By Rahim Kurwa, Liz Jackson, and Peter Eliasberg

Jan. 29, 2016 10:26 a.m.

In October 2015, the president of the Graduate Students Association told the Diversity Caucus that it would fund their Diversity Caucus Town Hall event only on the condition that the event have “zero connection” to the “Divest from Israel” movement – a reference to the student movement campaigning to divest specifically from American and international corporations violating Palestinian rights. In doing so, the GSA restricted whom the Diversity Caucus could associate with, and restricted what beliefs it could hold. This was viewpoint discrimination. It violated the U.S. Constitution and insulted bedrock principles of free expression on a university campus.

The First Amendment of the U.S. Constitution protects freedom of speech – what you can express – and freedom of association – whom you can be connected to – from interference by the government. As a public school, UCLA, and by extension the GSA, is an arm of the government. This means GSA must uphold First Amendment protections.

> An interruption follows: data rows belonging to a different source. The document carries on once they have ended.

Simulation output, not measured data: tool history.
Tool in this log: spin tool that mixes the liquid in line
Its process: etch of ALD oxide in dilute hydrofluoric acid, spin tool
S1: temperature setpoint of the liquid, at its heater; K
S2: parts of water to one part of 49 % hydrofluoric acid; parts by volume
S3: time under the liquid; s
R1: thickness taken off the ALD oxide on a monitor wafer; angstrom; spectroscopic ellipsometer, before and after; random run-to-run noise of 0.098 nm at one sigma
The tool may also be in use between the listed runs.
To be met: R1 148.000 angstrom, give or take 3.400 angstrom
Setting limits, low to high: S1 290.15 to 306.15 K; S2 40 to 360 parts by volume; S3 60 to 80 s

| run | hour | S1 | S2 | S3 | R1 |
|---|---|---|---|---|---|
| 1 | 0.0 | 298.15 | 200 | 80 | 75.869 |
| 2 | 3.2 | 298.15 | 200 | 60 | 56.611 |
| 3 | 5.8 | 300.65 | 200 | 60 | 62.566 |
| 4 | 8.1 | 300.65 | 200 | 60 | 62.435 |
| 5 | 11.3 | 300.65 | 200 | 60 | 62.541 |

As part of protecting free speech, the First Amendment prohibits government “viewpoint discrimination.” This prohibition means that the university cannot punish students or deny students access to university resources because school officials don’t like the group’s message.

The U.S. Supreme Court held that when public schools distribute “mandatory student fees” – funds that originate from tuition that all students are required to pay – they must distribute the money without regard to political viewpoint. Thus, GSA may not decide to withhold funding for events because the event is “pro-divestment” or because the event is “anti-divestment” or because it is inconsistent with a “neutrality” position that GSA may have adopted.

If the GSA wishes to remain neutral on the question of divestment from Israel, it has the right to do so. But it cannot attach funding restrictions to events as a way to implement its neutrality. It must fund campus events without considering what views the event may express – or not express – about divestment, or any other topic.

There are not two sides to this issue; it’s not up for debate. If GSA funding comes from tuition dollars, and it does, then the GSA president cannot tell the Diversity Caucus to suppress its beliefs about divestment as a condition of funding. The U.S. Supreme Court said so.

But the restriction the GSA imposed did not just threaten the rights of students with a particular viewpoint on Palestine and Israel – it undermined open debate on controversial issues for all students. If university officials and student government leaders are permitted to restrict the speech of students advocating for Palestinian rights then they could do the same to others. For example, they can exclude activists against fee hikes, advocates for gun control or gun rights or campaigners for Hillary Clinton or Donald Trump. All of these constituencies could be told that they can have “zero connection” to GSA funded events. This would erode the free speech protections that define our society and our intellectually rigorous university environment.

In an effort to help repair the damage, last week, graduate students and a representative of the American Civil Liberties Union of Southern California visited the GSA Forum to explain the legal issues and outline ways the GSA can recommit itself to upholding free speech values.

The first step is to amend the GSA bylaws to make it clear that the GSA will not engage in viewpoint discrimination, meaning it will distribute funds to a variety of student organizations without regard to the viewpoints expressed. We hope the GSA Forum does this at its next meeting in February and formally apologizes to students affected by its funding restriction.

But the administration also needs to do its part. It must train and advise the GSA on free speech law, and when student government officials go wrong, as they did here by violating the law and chilling important political speech on campus, the administration must take a clear stand. But instead, the administration has not said a public word for over two months. Worse, certain administrators were informed about the funding restriction when it happened in October, and also said nothing.

The silence from the administration has eroded students’ confidence in their rights to free speech on campus. Confusion about viewpoint discrimination will take time to undo and meanwhile students who support divestment are left to wonder if they can be penalized for expressing their beliefs. It’s going to take more than a bylaw amendment to undo that damage.

The administration must send clear instructions clarifying the law and how it applies to all student affairs staff who oversee student groups, and student government organizations that allocate funding. It must unequivocally state that campus members may not be penalized for supporting divestment.

Finally, we need to hear from the chancellor that the university values open discussion about important social and political issues, and firmly commits to providing funding to a variety of student organizations on a viewpoint neutral basis.

Jackson is an attorney with Palestine Legal and cooperating counsel with the Center for Constitutional Rights. Kurwa is a graduate student. Eliasberg is the legal director of the ACLU of Southern California.